News:

MASM32 SDK Description, downloads and other helpful links
MASM32.com New Forum Link
masmforum WebSite

stb & lod Macros

Started by Neil, November 19, 2008, 03:13:12 PM

Previous topic - Next topic

Neil

Having used these macros, am I correct in assuming that their word & dword equivalents would be faster than their string counterparts or
would the inc or add instructions make them slower?

Tedd

The string instructions can be faster under some circumstances, as long there is the right amount of data being handled - there's a cut-off where it becomes faster to do it the 'long' way (or is it the other way around :lol)
There is another thread about this... somewhere.
No snowflake in an avalanche feels responsible.

Neil

Tedd,
         Are you saying that      mov [edi],eax
                                          add edi,4

                   is faster than      stosd

Neil

Tedd,
I've searched for this other thread you mentioned, but can't find it maybe I'm putting in the wrong search parameters.

hutch--

Neil,

There are a couple of special cases with string instructions, REP movsd and REP stosd, it only works with the REP prefix, separately they are very slow and should be avoided. The REP string  instructions do outperform the normal integer instructions in some contexts, if both source and destination are not in cache at the same time they are faster as they appear to handle non-temporal writes in much the same way as the specialised SSE instructions where the normal interger instructions don't have that option.

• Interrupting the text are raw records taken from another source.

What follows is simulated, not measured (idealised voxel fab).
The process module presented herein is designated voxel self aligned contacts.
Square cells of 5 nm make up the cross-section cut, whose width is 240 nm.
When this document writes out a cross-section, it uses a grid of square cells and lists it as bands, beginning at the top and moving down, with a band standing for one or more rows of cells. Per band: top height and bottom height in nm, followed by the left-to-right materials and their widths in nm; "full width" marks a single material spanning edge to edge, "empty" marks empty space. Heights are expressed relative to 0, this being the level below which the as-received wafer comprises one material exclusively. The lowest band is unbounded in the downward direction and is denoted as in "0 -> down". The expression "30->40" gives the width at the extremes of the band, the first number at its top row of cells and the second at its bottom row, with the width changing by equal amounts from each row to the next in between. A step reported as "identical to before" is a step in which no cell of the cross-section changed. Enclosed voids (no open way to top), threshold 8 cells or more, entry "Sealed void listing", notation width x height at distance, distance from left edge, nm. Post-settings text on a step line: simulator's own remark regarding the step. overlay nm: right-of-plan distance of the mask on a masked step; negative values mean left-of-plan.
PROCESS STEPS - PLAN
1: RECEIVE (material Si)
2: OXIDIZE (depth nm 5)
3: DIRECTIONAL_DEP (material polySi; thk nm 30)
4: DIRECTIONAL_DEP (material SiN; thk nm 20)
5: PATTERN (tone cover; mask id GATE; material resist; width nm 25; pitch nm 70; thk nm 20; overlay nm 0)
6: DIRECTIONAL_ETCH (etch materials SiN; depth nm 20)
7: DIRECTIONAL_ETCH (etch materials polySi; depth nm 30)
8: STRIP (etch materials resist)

Most of us grew up with the string instructions but since the early PIIs onwards they have not been competitive in most instances, loading a register and incrementing the index is almost always faster and sometimes by a large amount.
Download site for MASM32      New MASM Forum
https://masm32.com          https://masm32.com/board/index.php

MichaelW

I couldn't think of a good real-world test for the macros, but on my P3 there appears to be no contest.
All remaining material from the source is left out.